She had put on outfits that her mother, then a graduate student in theater, had made from parachute material for Shakespeare's "A Midsummer Night's Dream."
Mom had dyed the fabric green and shredded it before putting together the clothes.
"They were incredibly magical costumes," Becker says. "I put them on and felt so transformed. I walked differently. I felt like a different person. I felt like a fairy princess."
That feeling — about how clothes can change a person from the outside to the inside — remained with Becker throughout grade school and high school.
When it came time for college, she ended up at the Rhode Island School of Design, majoring in fashion apparel.
After graduating, Becker went straight to New York, where she worked several years for designers, first in-house, then as a freelancer, in New York and for several months in Europe.
Eleven years ago she and her husband, Kevin Hamilton, now an associate professor in the University of Illinois College of Art + Design, moved to Urbana.
Here, Becker is hitting her stride as a costume designer. In the past month her costumes seem to be everywhere — or at least in three shows that attracted large audiences:
— Deke Weaver's and Jennifer Allen's "Wolf," a multidisciplinary event that took place mainly at Allerton Park.
— Tere O'Connor's "Sister," a duet for dancers Cynthia Oliver and David Thomson, performed at Krannert Art Museum.
— Jennifer Monson's "Living Dance Archive," a solo, also at the museum.
Perhaps the most sublime costumes are those Becker designed for Monson, a UI dance professor. During her hourlong piece, Monson changed clothes — in sight of the audience and with help — four times.
Becker had known that toward the end of "Living Dance Archive," Monson would dance briefly in the nude. One of the reasons the designer chose partly revealing costumes for the beginning of the piece was to accustom viewers to seeing Monson unclothed later.
The dancer-choreographer first wore nude fishnet tights and a cloth breastplate with wide elastic ties crossing the back. Becker lined the inside of the top garment with fur, partly as a reference to the hair on a man's chest — Monson's dance is mainly about gender.
At another point, Monson donned a shrug, to which Becker attached super-long greenish sleeves to evoke a bird — Monson has studied bird migration, and that informs her movement.

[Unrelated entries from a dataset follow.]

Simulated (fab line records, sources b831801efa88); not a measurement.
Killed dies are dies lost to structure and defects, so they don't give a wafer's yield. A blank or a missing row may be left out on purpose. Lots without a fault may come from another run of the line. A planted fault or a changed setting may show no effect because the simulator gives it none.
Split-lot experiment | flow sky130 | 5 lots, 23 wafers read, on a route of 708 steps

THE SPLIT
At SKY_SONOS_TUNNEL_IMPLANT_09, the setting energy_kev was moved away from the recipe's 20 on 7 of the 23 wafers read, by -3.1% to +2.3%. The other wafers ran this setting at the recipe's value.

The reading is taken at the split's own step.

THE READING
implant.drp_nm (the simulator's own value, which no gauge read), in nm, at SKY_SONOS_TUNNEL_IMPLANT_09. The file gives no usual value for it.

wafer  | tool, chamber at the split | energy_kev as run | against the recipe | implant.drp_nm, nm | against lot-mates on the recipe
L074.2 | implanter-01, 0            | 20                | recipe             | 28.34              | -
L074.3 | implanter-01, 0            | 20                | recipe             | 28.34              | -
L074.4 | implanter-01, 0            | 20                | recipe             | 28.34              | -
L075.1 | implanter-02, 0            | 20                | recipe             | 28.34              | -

Becker also made for Monson two flowing dresses; she calls them "skin dresses." One was sewn from flesh-colored Glistenet, a fabric Becker says has "hang time."
Becker, 46, called her work for Monson challenging because the choreographer-dancer improvises so much and draws from 15 years of her bird-migration studies.
"I didn't know what the dance piece would be — it pushed me into a whole new area of design," Becker said.
For "Sisters," Becker created stretch-cotton pants and tops, with a drape of lapis-blue synthetic fabric. She wanted those costumes to put the focus on the performers, not what they wear.
For "Wolf," Becker designed and made, with help from friends, six wolf costumes for dancers. Aiming for a three-dimensional look, she attached fake fur strategically to the cotton-fleece costumes — after shading the fur with fabric spray paint to make it more resemble the real animal.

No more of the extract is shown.